Real Grace in the Face of Death
By Pastor Dan Chaffin
As I was setting up my new office at home I happen to pick up a book, one of many, that caught my eye. I cannot tell you how long I have had it or where I got it from. It was a book of stories and illustrations for sermons or speeches. The second story I read brought tears to my eyes, and I thought this is real grace that the world needs to see and hear. The book is “Your Point Being?” by Graham H. Twelftree, page 175, published by Monarch Books, 2003. That story is the following:
Colin Chapman, in The Case for Christianity, Quotes Ugandan bishop Festo Kivengere”s account of the 1973 execution by firing squad of three men from his diocese:
February 10 began as a sad day for us in Kabale. People were commanded to come to the stadium and witness the execution. Death permeated the atmosphere. A silent crowd of 3,000 was there to watch.
I had permission from the authorities to speak to the men before they died, and two of my fellow ministers were with me.
They brought the men in a truck and unloaded them. They were handcuffed and their feet were chained. The firing squad stood to attention. As we walked into the center of the stadium, I was wondering what to say. How do you give the gospel to doomed men who are probably seething with rage?
We approached them from behind, and as they turned to look at us, what a sight! Their faces were all alight with an unmistakable glow and radiance. Before we could say anything, one of them burst out: “Bishop, thank you for coming! I wanted to tell you. The day I was arrested, in my prison cell, I asked the Lord Jesus to come into my heart. He came in and forgave me all my sins! Heaven is now open, and there is nothing between me and my God! Please tell my wife and children that I am going to be with Jesus. Ask them to accept Him into their lives as I did.”
The other two men told similar stories, excitedly raising their hands, which rattled their handcuff. I felt that what I needed to do was talk to the soldiers, not to the condemned. So I translated what the men had said into a language the soldiers understood. The military men were standing there with guns cocked and bewilderment on their faces. They were so dumfounded that they forgot to put the hoods over the men’s faces.
The three men faced the firing squad standing close together. They looked toward the people and began to wave, handcuffs and all. The people waved back. Then shots were fired and they were with Jesus.
We stood in front of them, our own hearts throbbing with joy, mingled with tears. It was a day never to be forgotten. Though dead, the men spoke loudly to all of Kigezi District and beyond, so that there was an upsurge of life in Christ, which challenges death and defeats it.
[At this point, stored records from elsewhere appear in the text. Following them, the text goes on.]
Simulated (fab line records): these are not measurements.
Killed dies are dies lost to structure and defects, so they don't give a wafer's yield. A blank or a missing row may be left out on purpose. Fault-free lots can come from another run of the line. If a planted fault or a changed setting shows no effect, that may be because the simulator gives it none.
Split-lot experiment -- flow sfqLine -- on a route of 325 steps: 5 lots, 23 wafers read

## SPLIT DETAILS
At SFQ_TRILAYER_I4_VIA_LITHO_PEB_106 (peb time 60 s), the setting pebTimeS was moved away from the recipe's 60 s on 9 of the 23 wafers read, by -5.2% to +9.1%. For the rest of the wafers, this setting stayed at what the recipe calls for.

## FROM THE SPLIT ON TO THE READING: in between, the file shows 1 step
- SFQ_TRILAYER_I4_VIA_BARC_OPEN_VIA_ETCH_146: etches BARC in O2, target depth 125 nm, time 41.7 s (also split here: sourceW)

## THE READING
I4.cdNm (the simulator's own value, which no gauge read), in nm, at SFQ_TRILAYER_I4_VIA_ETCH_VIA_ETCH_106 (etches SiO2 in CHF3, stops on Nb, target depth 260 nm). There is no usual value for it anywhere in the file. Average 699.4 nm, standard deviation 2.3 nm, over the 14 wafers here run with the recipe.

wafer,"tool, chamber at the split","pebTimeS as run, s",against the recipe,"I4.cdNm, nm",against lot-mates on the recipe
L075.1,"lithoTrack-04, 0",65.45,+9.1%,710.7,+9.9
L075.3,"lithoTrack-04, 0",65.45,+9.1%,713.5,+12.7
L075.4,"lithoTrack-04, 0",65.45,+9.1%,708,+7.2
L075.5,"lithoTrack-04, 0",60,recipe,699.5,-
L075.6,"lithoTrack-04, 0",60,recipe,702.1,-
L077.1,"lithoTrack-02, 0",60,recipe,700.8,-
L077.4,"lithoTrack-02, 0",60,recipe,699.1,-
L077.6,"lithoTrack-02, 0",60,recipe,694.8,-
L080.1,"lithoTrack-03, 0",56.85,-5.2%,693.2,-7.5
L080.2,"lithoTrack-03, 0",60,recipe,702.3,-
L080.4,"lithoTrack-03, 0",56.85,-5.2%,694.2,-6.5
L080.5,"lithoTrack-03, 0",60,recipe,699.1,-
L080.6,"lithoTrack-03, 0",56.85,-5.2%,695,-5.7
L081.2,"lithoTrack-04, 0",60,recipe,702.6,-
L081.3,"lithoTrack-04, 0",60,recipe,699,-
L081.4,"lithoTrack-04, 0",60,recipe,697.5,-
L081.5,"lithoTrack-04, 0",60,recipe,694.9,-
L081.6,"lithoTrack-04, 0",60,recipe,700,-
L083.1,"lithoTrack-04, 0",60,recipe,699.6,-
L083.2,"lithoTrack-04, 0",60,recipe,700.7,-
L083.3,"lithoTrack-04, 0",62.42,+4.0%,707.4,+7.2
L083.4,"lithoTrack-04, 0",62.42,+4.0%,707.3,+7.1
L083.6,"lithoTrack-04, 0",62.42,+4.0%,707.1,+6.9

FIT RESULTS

The next Sunday, I was preaching to a huge crowd in the hometown of one of the executed men. Again, the feel of death was over the congregation. But when I gave them the testimony of their man, and how he died, there erupted a great song of praise to Jesus! Many turned to the Lord there.
We live in a time where real Christianity is being booed and ridiculed. I believe part of the reason is that anyone can call themselves “Christian” with little evidence or faith. Stories like this one challenge us to examine our faith and make us ask ourselves, “Would I die for my faith?”
It is my prayer we will examine our faith to determine if what we have is truly real.